There's no denying that the sub-five set do not make for absolutely ideal fellow journeyers. From the first chapter, as Mary's dreams of a leisurely trans-Atlantic boat journey are shattered by the realities of ten days shipboard with her restless kids, the misadventures are woefully familiar to anyone who has ever gone travelling with their tykes. There is the disastrous effort to sup with the civilized folk in the dining room, the endless circuit after circuit after circuit of the boat with a tireless toddler who has just mastered the art of walking. And this line: "Anyone who has children knows that traveling with them is like a medieval progress: You need a baggage train to haul your possessions from place to place." Oh, yes, indeed.

For many parents, these are just the beginning of the reasons to stay home, and the Littells senior entertain many doubts about the wisdom of their plan. On the high seas, their fellow passengers are quick to make things worse, assuring them of all the dire things sure to befall the Littells junior, from language difficulties to death. When the boys come down with their first cold in France, Mary is certain the worst predictions have come true until a doctor assures her otherwise. Then they discover that the pension where they planned to live the year is a dank and dismal cavern of a place populated by doddering ancients. John is miserably homesick, and resurrects an imaginary friend. They suffer moments of near-penury when the G.I. Bill money is held up in bureaucratic snafus.

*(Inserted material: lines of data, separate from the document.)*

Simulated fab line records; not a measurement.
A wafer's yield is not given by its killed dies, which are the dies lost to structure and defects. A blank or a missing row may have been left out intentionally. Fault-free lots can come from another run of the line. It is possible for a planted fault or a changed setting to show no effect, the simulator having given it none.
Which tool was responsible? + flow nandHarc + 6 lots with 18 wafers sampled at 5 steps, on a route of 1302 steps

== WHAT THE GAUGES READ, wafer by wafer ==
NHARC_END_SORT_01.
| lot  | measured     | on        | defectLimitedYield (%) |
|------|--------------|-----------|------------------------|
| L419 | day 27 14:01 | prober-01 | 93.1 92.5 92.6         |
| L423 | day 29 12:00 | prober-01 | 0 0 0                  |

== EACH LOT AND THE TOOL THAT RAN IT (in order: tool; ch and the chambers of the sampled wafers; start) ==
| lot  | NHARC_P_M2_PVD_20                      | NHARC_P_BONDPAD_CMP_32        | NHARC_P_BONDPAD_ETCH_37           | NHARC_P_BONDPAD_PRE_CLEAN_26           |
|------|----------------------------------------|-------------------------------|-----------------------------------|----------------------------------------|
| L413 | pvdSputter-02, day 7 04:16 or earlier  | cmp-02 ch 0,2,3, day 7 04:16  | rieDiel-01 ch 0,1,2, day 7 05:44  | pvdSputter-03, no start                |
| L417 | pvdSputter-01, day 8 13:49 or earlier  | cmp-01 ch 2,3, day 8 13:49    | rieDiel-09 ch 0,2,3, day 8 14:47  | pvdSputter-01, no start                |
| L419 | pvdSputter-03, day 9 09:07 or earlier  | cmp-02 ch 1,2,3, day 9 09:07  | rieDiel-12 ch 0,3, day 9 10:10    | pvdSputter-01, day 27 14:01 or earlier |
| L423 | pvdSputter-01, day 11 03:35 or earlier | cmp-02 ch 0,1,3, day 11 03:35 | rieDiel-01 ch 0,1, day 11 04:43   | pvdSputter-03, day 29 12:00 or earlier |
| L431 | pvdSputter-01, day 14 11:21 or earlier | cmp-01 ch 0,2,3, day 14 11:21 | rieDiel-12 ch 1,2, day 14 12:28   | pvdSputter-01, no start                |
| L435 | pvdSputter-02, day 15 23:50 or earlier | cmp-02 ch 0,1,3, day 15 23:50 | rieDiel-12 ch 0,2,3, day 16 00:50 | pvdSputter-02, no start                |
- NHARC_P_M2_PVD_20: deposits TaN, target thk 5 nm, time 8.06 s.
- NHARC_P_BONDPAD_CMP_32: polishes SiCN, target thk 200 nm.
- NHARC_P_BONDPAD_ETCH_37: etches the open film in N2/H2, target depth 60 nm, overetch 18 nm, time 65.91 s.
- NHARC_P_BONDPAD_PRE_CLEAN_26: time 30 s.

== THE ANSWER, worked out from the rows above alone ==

But the Littells persevere, and Mary touches but lightly on the low points, keeping instead to a lighthearted account of their year abroad. They decamp from the pension and find the perfect apartment. They discover the pleasures of good French bread and chocolat. The local café, the Bar d'Oc, becomes their regular spot. John enrolls in the Jardin d'Enfants, the local French kindergarten, and takes to it so well that he announces that thenceforth he shall be known as Jeannot.

And then of course there are the usual comical anecdotes of the cultural divide. The Littells weather a disastrous attempt to mount a traditional American Thanksgiving in a country where the turkey seems a virtual unknown. Mary is completely incapable of more than the most rudimentary French, and depends on her four-year-old child to translate. And she finds herself an indifferent cook whose greatest accomplishment is tuna salad, in a country obsessed with the finer points of cuisine. In one of the hilarious passages of the book, in a chapter titled "The Great Mayonnaise War," Mary discovers to her dismay that, in France, mayo is made, not bought. In learning the technique from her grocer, Mme. Perrin, she finds that opinions run strong and tempers very high indeed among French housewives as to whether the fork, or the spoon, is the proper implement for the making of it. As to the question of adding dried mustard, it seems revolutions have occurred over less.

All these scenes are deftly wrought in Mary's breezy voice, as the Littells learn to survive, and then to thrive, in France. But this is the odd thing about French Impressions: it was actually written by John Littell, the former four-year-old. Or, as the book's cover puts it, "John S. Littell, based on writings by Mary W. Littell."

Mary was a writer, John explains in the foreword, and she had "a successful career writing for magazines such as Parents and Woman's Day." She often wrote of her family's adventures in Montpellier, turning to a diary she had kept from that year for reference. She died, however, in 1975, her stories never collected together in one place. And so, writes, John,

 

I have used her writings as a template and added a substantial amount of both published and unpublished material. The result, I think, is a chronicle of a vanished way of life--both French and American--and a record of those funny, frustrating, and finally fascinating twelve months in France.

I chose to write this book from my mother's point of view and in her voice because that was the only way the story made sense to me. I was only four years old at the time and hardly a keen observer of the passing scene.

 

French Impressions is a kind of tribute by John Littell to his mother, the book perhaps she always meant to write and never did. It is an odd act of ventriloquism--a nonfiction, first-person account not written by the speaker. At first I found the idea jarring, and perhaps if the foreword were briefer it would not have taken me most of the first chapter to imagine myself out of John's third-person point of view and into Mary's head. But the story takes hold, and succeeds in the manner of books like A Year in Provence and Under the Tuscan Sun: it makes you yearn for a fantasy idyll complete with the friendly café, the colorful locals, the casually exquisite cuisine. In short, a life outside the ordinary routine. What's comforting about French Impressions is that it assures us that a petit enfant's arrival need not spell the end of our departures.